The Prisoner Litigation Reform Act of 1995 ("PLRA") states that "if a prisoner brings a civil action or files an appeal in forma pauperis, the prisoner shall be required to pay the full amount of a filing fee." 28 U.S.C. § 1915(b)(1) (as amended). See also In Re Prison Litigation Reform Act, 105 F. 3d 1131, 1138 (6th Cir. 1997). The in forma pauperis statute, 28 U.S.C. § 1915(a), does provide prisoners the opportunity to make a "down payment" of a partial filing fee and pay the remainder in installments. See Miller v. Campbell, 108 F. Supp. 2d 960, 962 (W.D. Tenn. 2000). Because Plaintiff did not submit the necessary $350.00 filing fee for a civil action, his complaint will be construed as a request to proceed in forma pauperis. See State Treasurer v. Garrison, No. U.S.D.C. No. 2:08-CV-13018, 2008 WL 2831241, *1 (E.D. Mich. July 21, 2008).
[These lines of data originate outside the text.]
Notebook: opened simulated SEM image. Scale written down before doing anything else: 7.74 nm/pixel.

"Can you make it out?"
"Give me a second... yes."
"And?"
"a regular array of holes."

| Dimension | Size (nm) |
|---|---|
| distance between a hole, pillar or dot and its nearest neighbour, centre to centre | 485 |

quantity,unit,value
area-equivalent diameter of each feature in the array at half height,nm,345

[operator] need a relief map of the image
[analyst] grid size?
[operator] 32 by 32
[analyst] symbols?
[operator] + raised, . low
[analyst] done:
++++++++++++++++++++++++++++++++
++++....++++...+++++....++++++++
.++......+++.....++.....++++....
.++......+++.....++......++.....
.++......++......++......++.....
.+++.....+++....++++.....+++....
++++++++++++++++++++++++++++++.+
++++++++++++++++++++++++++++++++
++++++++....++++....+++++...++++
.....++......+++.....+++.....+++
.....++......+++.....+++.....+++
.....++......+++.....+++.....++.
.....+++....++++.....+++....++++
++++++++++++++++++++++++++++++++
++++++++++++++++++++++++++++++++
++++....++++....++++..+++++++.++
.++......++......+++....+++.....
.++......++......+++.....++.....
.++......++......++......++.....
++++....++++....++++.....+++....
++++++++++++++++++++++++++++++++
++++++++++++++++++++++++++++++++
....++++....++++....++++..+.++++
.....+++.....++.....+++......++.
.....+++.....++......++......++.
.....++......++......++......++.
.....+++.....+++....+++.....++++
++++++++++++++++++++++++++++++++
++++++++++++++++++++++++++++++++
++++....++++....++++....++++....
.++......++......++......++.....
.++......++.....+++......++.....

A search of federal court records indicates that Plaintiff has four prior civil rights complaints that have been dismissed by federal courts for being frivolous, malicious, or for failing to state a claim upon which relief could be granted. See Fuller v. Gerth et al., Case No. 2:12-cv-368 (W.D. Mich. Nov. 20, 2012); Fuller v. Huss et al., CAse No. 1:12-cv-926 (W.D. Mich. Sept. 28, 2012); Fuller v. Bouchard, Case No. 2:04-cv-35 (W.D. Mich. April 2, 2004); aff'd Case No. 04-2217 (6th Cir. Sept. 30, 2005); Fuller v. Calvin et al., Case No. 2:00-cv-225 (W.D. Mich. May 29, 2001); aff'd 28 F. App'x 390 (6th Cir. 2002).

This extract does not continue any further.